At the very least though, at least I was a professional trained to understand and work with these situations as well as to make risk assessments. Hairdressers, I think, are trained to work on hair.

Martin Owens

And when your doctor, your lawyer, your banker, your dentist, your babysitter, your boss and your kids are all recruited as snoops and stool pigeons, when the guys who sell groceries and cut hair are auxiliary police with the power to ruin your life by one phone call, we'll just have such a swell society, won't we?

Everybody ratting everybody else out for the good of the society- that's what Stalin's Russia became.
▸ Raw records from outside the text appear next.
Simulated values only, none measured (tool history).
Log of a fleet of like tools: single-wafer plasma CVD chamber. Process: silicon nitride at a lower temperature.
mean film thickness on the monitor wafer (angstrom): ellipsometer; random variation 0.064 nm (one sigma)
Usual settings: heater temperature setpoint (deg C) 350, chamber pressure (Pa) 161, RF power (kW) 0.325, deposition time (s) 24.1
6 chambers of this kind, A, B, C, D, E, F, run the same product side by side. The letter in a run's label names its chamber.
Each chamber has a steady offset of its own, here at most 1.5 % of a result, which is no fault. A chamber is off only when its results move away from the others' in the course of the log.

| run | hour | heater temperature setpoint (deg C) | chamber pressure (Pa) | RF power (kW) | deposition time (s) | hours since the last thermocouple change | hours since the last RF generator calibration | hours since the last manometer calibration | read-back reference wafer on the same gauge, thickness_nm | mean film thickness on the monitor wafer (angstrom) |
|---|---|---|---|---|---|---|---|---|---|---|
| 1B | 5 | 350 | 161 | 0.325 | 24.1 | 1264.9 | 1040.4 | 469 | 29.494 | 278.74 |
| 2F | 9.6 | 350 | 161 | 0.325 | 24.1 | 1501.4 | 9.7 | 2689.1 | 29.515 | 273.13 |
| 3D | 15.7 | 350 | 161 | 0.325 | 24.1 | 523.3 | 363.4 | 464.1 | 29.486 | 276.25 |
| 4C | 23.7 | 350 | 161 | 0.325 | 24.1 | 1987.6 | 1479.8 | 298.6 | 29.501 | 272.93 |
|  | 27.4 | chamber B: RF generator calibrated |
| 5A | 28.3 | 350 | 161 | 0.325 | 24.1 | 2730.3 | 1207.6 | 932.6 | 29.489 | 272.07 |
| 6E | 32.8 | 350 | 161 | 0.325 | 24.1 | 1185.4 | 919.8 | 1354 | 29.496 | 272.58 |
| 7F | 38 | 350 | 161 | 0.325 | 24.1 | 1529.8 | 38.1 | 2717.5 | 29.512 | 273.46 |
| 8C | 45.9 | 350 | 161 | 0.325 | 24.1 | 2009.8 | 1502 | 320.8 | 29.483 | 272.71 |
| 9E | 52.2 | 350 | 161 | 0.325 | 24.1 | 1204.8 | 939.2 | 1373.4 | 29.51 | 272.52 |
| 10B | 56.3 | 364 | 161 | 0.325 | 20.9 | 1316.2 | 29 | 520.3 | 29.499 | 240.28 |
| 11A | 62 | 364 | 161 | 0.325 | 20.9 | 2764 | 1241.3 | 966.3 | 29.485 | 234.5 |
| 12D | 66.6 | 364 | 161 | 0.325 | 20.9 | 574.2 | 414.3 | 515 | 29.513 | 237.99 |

Sure it's for a good cause. That's how they ALL start.

K. Dale Boley

I think you are being a bit guarded on this issue Rogier. It sounds to me like maybe you have a controlling partner. Is there something you want to tell me? Is that bruise on your arm really from a "fall"? Wait right there while I report this.

Wait until the "stylist" informs (incorrectly, lets assume) on one of their (soon to be previous) customers. The cops then turn this into a "no knock" warrant and bust into the home at 02:00 (that's AM, oh-dark thirty) and kill the family dog while seriously beating the husband nearly to death.

Later that week... oh, gee, we're sorry that you are not an abusive husband. Bye. Please support your local police!

(Can you tell that I read Radley's TheAgitator?)

Kevin S.

Just stepping stone to a mandate.

If a stylist suspects abuse, can't they already report it without being forced to do so? I'm not sure how this program changes anything, other than a first step towards mandatory reporting.

Steve Ruarke

I think ms.Krasniaks remarkes are to the point
and very percise.If a person goes to get their
hair done and tells the person doing their hair
about what's going on at home,and it's not very shall we say not very nice then it should
be reported right away no questions asked.
Debra Krasniak has a very good head on her
sholders and I hope she doesn't change.